Vassell was used to it. He had already been stopped twice by NYPD officers-once after popping into a convenience store after school and another time as he walked home from a local recreation center one night. The walk from the rec center ended with the officers handing him a summons for what he calls "smoking and hanging out too late," two activities he vehemently denies doing. Nonetheless, he was ordered to show up in court. The summons seemed like being sent to detention, he says, so he ignored it. "I was busy, a lot of people wanted my time," says Vassell, who is now 20.

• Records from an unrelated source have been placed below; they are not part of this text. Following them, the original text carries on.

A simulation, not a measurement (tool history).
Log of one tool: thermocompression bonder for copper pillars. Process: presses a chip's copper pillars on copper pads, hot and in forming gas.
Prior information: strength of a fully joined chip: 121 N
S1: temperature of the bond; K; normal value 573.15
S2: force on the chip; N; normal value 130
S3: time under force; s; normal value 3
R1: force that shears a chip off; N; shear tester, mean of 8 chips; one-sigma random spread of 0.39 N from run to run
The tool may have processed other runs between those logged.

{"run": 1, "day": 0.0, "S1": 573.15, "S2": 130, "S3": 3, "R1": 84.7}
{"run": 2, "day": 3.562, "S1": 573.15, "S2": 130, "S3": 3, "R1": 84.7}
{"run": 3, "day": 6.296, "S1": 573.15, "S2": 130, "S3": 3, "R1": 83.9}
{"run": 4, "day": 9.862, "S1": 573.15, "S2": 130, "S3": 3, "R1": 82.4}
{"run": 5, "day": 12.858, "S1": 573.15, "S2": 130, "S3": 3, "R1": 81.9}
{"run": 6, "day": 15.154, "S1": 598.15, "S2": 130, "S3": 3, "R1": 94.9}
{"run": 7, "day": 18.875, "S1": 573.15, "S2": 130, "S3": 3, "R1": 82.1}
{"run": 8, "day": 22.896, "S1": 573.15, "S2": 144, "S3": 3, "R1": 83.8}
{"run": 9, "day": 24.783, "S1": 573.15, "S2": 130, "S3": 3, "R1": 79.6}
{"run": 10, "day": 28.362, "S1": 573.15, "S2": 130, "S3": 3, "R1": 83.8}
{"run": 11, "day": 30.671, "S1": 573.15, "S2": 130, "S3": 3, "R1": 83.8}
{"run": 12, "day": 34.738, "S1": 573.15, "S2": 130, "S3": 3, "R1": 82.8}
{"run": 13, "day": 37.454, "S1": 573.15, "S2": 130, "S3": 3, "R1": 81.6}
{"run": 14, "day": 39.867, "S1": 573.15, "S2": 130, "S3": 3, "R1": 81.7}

But the decision to ignore the summons came back to haunt him that night on the basketball court. When the officers asked if Vassell had any outstanding warrants, he told them about it. The police looked up his record and indeed found the summons. He and the other boys were handcuffed and driven to the local police station. They were separated and went from one precinct to another where they were held among other young people awaiting charges. In total, Vassell spent two days in jail before he went before a judge, matter-of-factly paid the fine for his summons, and was released. The other boys were held in custody longer for, as Vassell describes, "doing things they shouldn't have been doing"- smoking weed, a fairly commonplace activity for plenty of teens.
In most neighborhoods in America, it is not a crime to play basketball after dark. But in Brownsville, where a majority of the population is black, even the most innocuous activities can lead to run-ins with the cops. The neighborhood is at the center of the NYPD's stop-and-frisk program, a deeply controversial tactic of policing that has drawn the ire of many communities of color in New York City and beyond. Heralded by the Mayor Michael Bloomberg's administration as necessary for curbing the spread of illegal guns and their use in violent crimes, stop-and-frisk allows-some have argued, mandates-officers to approach people they deem suspicious and search them. In 2010, when Vassell was stopped, The New York Times reported that between June and March of 2006 police made nearly 52,000 stops within an eight-block radius in the neighborhood.
Stop-and-frisk has become one of New York City's most hotly contested public policies, with proponents citing the program to explain the city's stark drop in violent crime over the past two decades. New York City Police Commissioner Ray Kelly recently sat on a gun-violence panel at the Reverend Al Sharpton's National Action Network conference and defended his department's use of the program. "African Americans, who represent 23 percent of the city's population, made up 64 percent of the murder victims and 71 percent of shooting victims in [New York City] last year," Kelly said. "We utilized the long-established right of the police to stop and question individuals about whom we have reasonable suspicion." He added that he believes stop-and-frisk is a life-saving tactic and constitutional as upheld by the Supreme Court in 1968 in Terry v. Ohio.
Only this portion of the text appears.